File size: 5,184 Bytes

b669d1a
 
9f85bad
bfecc75
9f85bad
bfecc75
 
91b22cd
 
bfecc75
91b22cd
bfecc75
 
 
 
 
91b22cd
 
bfecc75
91b22cd
 
 
 
 
bfecc75
91b22cd
 
 
 
 
 
 
 
bfecc75
91b22cd
 
 
 
bfecc75
91b22cd
 
 
 
 
bfecc75
 
 
 
 
 
 
 
 
 
 
 
 
 
91b22cd
 
 
bfecc75
91b22cd
 
 
bfecc75
 
91b22cd
 
bfecc75
91b22cd
 
 
 
 
 
bfecc75
 
 
91b22cd
 
 
bfecc75
 
91b22cd
 
 
bfecc75
 
 
 
 
91b22cd
 
 
 
 
bfecc75
 
 
91b22cd
 
 
bfecc75
 
 
91b22cd
 
 
bfecc75
 
91b22cd
bfecc75

https://drive.google.com/file/d/16rbiBsJlo9gm5-Mq28ctsXCEuzfLZA5E/view?usp=drive_link

Flight Delay Prediction — Full Project (Parts 1-8) -

Overview -
- This project analyzes U.S. domestic flight data and builds both regression and classification models to predict flight arrival delays.
- The work is structured into eight clear stages, following the assignment’s required workflow.

1. Dataset Overview -
- The dataset contains ~96K domestic U.S. flights.
It includes:
- Scheduling information (YEAR, MONTH, DAY, SCHEDULED_DEPARTURE, etc.)
- Operational details (DISTANCE, AIRLINE, ORIGIN_AIRPORT, DESTINATION_AIRPORT)
- Delay-related causes (WEATHER_DELAY, NAS_DELAY, LATE_AIRCRAFT_DELAY, etc.)
- Target variable: ARRIVAL_DELAY (minutes)
- Goal: Build predictive models to estimate arrival delay and explore the key operational factors affecting punctuality.

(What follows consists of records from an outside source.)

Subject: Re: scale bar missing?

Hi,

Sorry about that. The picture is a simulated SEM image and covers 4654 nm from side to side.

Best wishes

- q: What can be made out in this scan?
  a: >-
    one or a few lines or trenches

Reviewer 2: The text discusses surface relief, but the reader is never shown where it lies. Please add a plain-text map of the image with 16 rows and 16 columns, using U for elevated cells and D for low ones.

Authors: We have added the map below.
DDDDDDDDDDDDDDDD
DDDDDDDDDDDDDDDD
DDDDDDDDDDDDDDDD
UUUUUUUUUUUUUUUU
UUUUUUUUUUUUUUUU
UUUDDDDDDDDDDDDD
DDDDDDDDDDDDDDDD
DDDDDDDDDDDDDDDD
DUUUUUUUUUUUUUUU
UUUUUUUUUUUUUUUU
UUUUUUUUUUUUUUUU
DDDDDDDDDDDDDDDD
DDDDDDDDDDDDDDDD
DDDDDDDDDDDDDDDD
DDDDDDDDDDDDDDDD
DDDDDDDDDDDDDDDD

2. Exploratory Data Analysis (EDA) -
- Main steps performed:
- Checked missing values → Only a few columns contained missing values, and all were handled explicitly.
- Identified relevant delay columns and analyzed their contribution (weather, NAS, late aircraft).
- Examined seasonality and time-of-day patterns (monthly delays, hourly delays).
- Compared delays between airlines.
- Visualized relationship between distance and delay.
- Key Findings:
- Certain months show heavier congestion.
- Evening flights have systematically higher delays (“snowball effect”).
- Airlines differ strongly in punctuality.
- Distance has almost no explanatory power.
![image](https://cdn-uploads.huggingface.co/production/uploads/690cf480f5e17706452c5d7c/rCsDltEV7JMkxObEGve69.png)
![image](https://cdn-uploads.huggingface.co/production/uploads/690cf480f5e17706452c5d7c/CFyFBQyYKfMihX7Qyfq6Q.png)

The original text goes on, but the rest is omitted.